As reports of anti-Muslim backlash began to surface, CAIR faxed letters to all members of Congress and to the president asking them to support American Muslims. CAIR also issued an alert recommending a variety of safety precautions for mosques.
On September 14, CAIR Board Chairman Omar Ahmad and Nihad Awad attended the national interfaith service with President Bush held at the Washington Cathedral. CAIR’s Nihad Awad, along with other Muslim leaders, met with President Bush to discuss Muslim issues and concerns.
On September 16, CAIR printed a full-page ad in the "A" section of the Washington Post. This ad condemned the attack, offered condolences to the victims and their families, and applauded the efforts of relief workers. To date, CAIR's staff has processed more than 700 reports of anti-Muslim incidents since the attacks. This initial figure is more than two times the number of incidents CAIR receives in an entire year.
During the crisis, CAIR has been working non-stop with the national and international media. A partial list of media outlets that have interviewed CAIR National since September 11 includes: ABC Nightline, Newsweek, Associated Press, CBC Radio, New York Times, Washington Post, National Public Radio, USA Today, Wall Street Journal, Washington Times, New York Daily News, Chicago Tribune, Los Angeles Times, Fox News, NBC, CBS, CNN, People Magazine, Gannett News Service, BBC, Boston Globe, Miami Herald, the Newshour with Jim Leher, Religion News Service, Bloomberg News, San Francisco Chronicle, US News & World Report, the Detroit Free Press, and dozens (perhaps hundreds) of other local and national print or broadcast media outlets. CAIR and other groups also called on mosques nationwide to hold open houses to present a positive image of Islam and the Muslim community.

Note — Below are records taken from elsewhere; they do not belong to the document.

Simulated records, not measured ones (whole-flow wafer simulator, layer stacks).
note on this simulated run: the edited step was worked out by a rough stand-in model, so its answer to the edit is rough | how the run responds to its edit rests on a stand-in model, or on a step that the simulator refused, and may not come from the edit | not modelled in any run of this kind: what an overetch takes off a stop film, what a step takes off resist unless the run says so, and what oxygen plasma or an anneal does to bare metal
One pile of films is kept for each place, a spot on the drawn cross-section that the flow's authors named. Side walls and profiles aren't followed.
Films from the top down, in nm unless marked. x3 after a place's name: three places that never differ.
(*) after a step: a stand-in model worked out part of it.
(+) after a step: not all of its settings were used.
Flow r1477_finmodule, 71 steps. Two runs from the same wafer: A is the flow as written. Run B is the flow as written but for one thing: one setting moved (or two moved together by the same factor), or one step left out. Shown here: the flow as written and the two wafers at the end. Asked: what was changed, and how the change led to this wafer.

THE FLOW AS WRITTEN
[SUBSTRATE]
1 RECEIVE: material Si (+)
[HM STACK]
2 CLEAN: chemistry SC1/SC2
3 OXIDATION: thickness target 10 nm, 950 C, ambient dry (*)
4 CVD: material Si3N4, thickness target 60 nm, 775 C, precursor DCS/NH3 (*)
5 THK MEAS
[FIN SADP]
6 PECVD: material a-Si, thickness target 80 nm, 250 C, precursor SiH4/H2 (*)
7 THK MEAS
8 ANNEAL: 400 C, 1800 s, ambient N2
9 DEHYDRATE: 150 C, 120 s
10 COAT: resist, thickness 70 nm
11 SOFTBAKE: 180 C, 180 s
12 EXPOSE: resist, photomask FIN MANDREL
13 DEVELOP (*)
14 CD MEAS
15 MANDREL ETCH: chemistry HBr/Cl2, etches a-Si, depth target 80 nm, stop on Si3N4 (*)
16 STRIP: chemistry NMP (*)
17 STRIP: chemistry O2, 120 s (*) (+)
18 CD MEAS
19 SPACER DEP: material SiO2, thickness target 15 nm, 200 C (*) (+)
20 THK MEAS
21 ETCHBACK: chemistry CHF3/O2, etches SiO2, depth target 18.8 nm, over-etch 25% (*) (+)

Mosques urged to hold open houses
CAIR is calling on Mosques nationwide to hold open houses for people of other faiths in their local communities to help promote a better understanding of Islam and Muslims. A step-by-step guide to holding an open house is available on CAIR’s web site at: http://www.cair-net.org/downloads/aa311openhouse1.pdf
“Following the tragic events of September 11, and the anti-Muslim backlash that followed, it is clear that people of other faiths in this society are in need of accurate information about Islam, said CAIR Executive Director Nihad Awad. Awad asked imams and mosque leaders to schedule an open house as soon as possible. (NOTE: Because of recent events, make sure to request proper security for the event from local police.)
STEPS NECESSARY TO HOLD A MOSQUE OPEN HOUSE
1. PREPARE the members of your local community by explaining the necessity of building a positive image of the mosque in the surrounding area. Let them know that experience of other communities has shown that a positive neighborhood image offers many benefits. Ask for input concerning the details of when and at what time the open house should be held. There are no hard and fast rules for such things.
2. INVITE local community leaders, clergy, law enforcement officials, activists, and government officials. Remember to invite the mayor, congressional representatives, the chief of police and members of the city council. These people should all receive written invitations. Follow up with a personal phone call. Letters are not enough.
3. PUBLICIZE the event by sending a well-written news release (see sample in kit) to the local media. You may also place paid advertisements in the local newspaper (see sample). Send the news release to the religion calendar editor, the city editor, the feature editor at the newspaper, and the “daybook” editor at the nearest bureau of the Associated Press. Send a release to the assignment editor at the local television stations. Also send copies to news directors at the local radio stations. Send announcements to local houses of worship. (see “Media Event Check List” in kit)
4. INFORM your guests of mosque etiquette before they arrive (see “Welcome to Our Mosque” brochure). This will make them feel at ease and avoid embarrassment. Be ready to answer questions about prayer, separation of men and women and other common issues.
5. CLEAN the mosque. The first impression is one that will last. Make sure bathrooms are spotless. Have a mosque clean up day prior to the open house. Consider touching up areas that need painting.
6. SET UP a reception area where guests can be received, told about mosque etiquette and served refreshments. Have greeters at the door to direct arriving guests. Have knowledgeable people conduct tours of the facility. Do not leave guests alone to wander about the mosque. Give each guest a nametag. Make sure sisters are available to make female guests feel welcome.
7. PROVIDE snacks and drinks to make your guests feel welcome. Serving a variety of ethnic dishes is an excellent introduction to the diversity of our community.
8. SELECT literature to be given to the guests. Do not push materials on guests. Let them select what they wish to read. (see “Islam in America - The Facts,” and “Q&A About Islam and American Muslims”)
9. POST signs at appropriate locations in the facility to help guests find their way around. Many of them have never been to a mosque before.
10. PRAY that your efforts will open the hearts of your guests.